Recently, my interest in economics has been on the rise. I just finished reading Economics in One Lesson, by Henry Hazlitt, which seems to be primarily a condemnation of Keynesian economics. One thing that struck me was the very last chapter. The book was originally written around 1946, and a later edition of the book, circa 1978, added a chapter called "The Lesson After 30 years". In this chapter, Hazlitt mentions the recent, at the time, backlash against Keynesian beliefs. I thought this rather strange, since looking at current times, the economy is rife with talk of stimulus, bailouts, quantitative easing, and other government interventions in the economy.
Since I'm obviously missing things that happened between 1978 and 2010+, I did what I usually do, I went to Wikipedia. I found an article
http://en.wikipedia.org/wiki/2008%E2%80 ... resurgence, which talks about the Asian market crashes in the late 90s, and the US recession starting in 2007, leading to a rejection of Austrian economics.
I'm looking for a broader understanding of the schools of thought in Economics. I am aware of two schools of economics: Austrian and Keynesian. Are there just these two? How does these schools relate to the basic rules of economics I learned about in school, ie the law of supply and law of demand? Are they just more advanced applications of these rules, or do they alter or supplant the rules in any ways?

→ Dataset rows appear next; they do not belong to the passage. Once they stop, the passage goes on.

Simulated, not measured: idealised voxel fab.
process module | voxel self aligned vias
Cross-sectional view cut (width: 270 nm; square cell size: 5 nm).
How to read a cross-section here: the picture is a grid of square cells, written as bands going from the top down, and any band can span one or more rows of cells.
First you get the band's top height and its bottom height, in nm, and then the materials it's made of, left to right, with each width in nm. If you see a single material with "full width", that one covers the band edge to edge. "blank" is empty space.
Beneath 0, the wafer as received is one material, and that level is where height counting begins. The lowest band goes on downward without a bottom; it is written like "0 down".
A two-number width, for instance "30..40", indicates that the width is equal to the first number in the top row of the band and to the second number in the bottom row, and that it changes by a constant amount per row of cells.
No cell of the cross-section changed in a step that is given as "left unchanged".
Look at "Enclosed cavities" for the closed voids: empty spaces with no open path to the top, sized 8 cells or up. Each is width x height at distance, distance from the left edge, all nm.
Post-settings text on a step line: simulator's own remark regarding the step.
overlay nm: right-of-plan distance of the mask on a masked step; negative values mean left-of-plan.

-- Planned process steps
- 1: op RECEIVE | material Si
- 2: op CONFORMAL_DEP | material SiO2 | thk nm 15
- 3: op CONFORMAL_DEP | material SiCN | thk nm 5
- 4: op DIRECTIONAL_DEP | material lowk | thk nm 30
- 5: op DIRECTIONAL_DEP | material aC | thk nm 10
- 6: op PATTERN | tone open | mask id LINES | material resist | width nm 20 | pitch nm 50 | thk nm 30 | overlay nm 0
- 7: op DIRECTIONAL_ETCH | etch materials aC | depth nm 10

I know we have proponents of both schools here; what are your opinions on the history of economics related to your favored philosophy? In the last century, economists seem to go back and forth between them, with every bad event being blamed on whichever school was popular at the time, and causing a resurgence in the opposite school. How do you feel about that? If your school fell out of popularity during a certain period, what do you think were the results of that? If people had continued along the same lines and not switched policies, do you think that the results would have been different?